STOCKHOLM (Reuters) - With the Pyeongchang Olympics taking place during prime time for Asian TV, Japanese ski jumping brothers Junshiro and Ryoyu Kobayashi have the chance of a lifetime to showcase their skills to their home audience and share a spot on the podium.
Of the two, older brother Junshiro has the best chance, but as the Japanese showed when winning gold, silver and bronze in the normal hill competition at Sapporo in 1972, they are always capable of pulling off a surprise.
The Kobayashi brothers laid down a promising marker for the Olympic season to come back in August, with 26-year-old Junshiro finishing first and Ryoyu, who is five years younger, second at the FIS Grand Prix in Hakuba, Japan.
“It’s great that my brother is on the podium with me,” Junshiro said after his victory. “We are both very happy now. Our goal is to be on the Olympic team together and that’s what we are working for.”

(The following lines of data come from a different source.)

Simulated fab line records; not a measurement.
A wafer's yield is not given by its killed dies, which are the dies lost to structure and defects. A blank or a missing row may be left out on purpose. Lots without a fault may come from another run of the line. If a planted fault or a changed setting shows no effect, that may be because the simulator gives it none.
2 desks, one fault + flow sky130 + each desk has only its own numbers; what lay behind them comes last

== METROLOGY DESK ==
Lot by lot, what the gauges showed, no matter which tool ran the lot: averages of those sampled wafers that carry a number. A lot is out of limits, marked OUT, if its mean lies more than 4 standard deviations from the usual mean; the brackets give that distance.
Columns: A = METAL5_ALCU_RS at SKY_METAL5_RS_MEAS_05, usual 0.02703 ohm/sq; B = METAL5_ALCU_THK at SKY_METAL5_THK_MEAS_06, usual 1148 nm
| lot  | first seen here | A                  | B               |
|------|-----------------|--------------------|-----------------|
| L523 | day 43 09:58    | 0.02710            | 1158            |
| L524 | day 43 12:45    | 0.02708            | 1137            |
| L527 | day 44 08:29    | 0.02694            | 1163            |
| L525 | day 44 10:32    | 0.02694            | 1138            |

Junshiro took a further leap into the public consciousness by notching his first World Cup win back in November, eclipsing double Olympic champion Kamil Stoch in Wisla, Poland for his first podium finish in six years.
“The Japanese are strong and getting better and better, they have some younger guys who are very good right now,” former Olympic champion and Eurosport ski jumping expert Martin Schmitt told Reuters.
“The Kobayashis are young, but they are not that young - in Japan the guys often come up at the age of 24, 25 but it isn’t that young. It’s a bit like that with the Kobayashis, especially Junshiro.”
The sibling rivalry aside, both brothers will face strong opposition from Germany, Austria, Poland and Norway in Pyeongchang.
“I think it’s going to be very exciting, a tough race for the medals between many jumpers for both the individual and the team events. It’s a close race,” Schmitt said.
The 39-year-old German, who also won silver in the large hill team event at Nagano in 1998 and Vancouver in 2010, believes that Junshiro has what it takes to make it to the podium.
“He’s already won a World Cup (event) this season, he’s a good guy and might even be able to win a gold in Pyeongchang.”
For Ryoyu, who is well outside the top 10 in the world rankings, making the podium will be tougher.
“He is also capable, but it’s not easy if you have a brother that you are fighting against. There can be a lot of pressure to fight against the brother, if the brother in the same sport is more successful, it’s really tough,” Schmitt explained.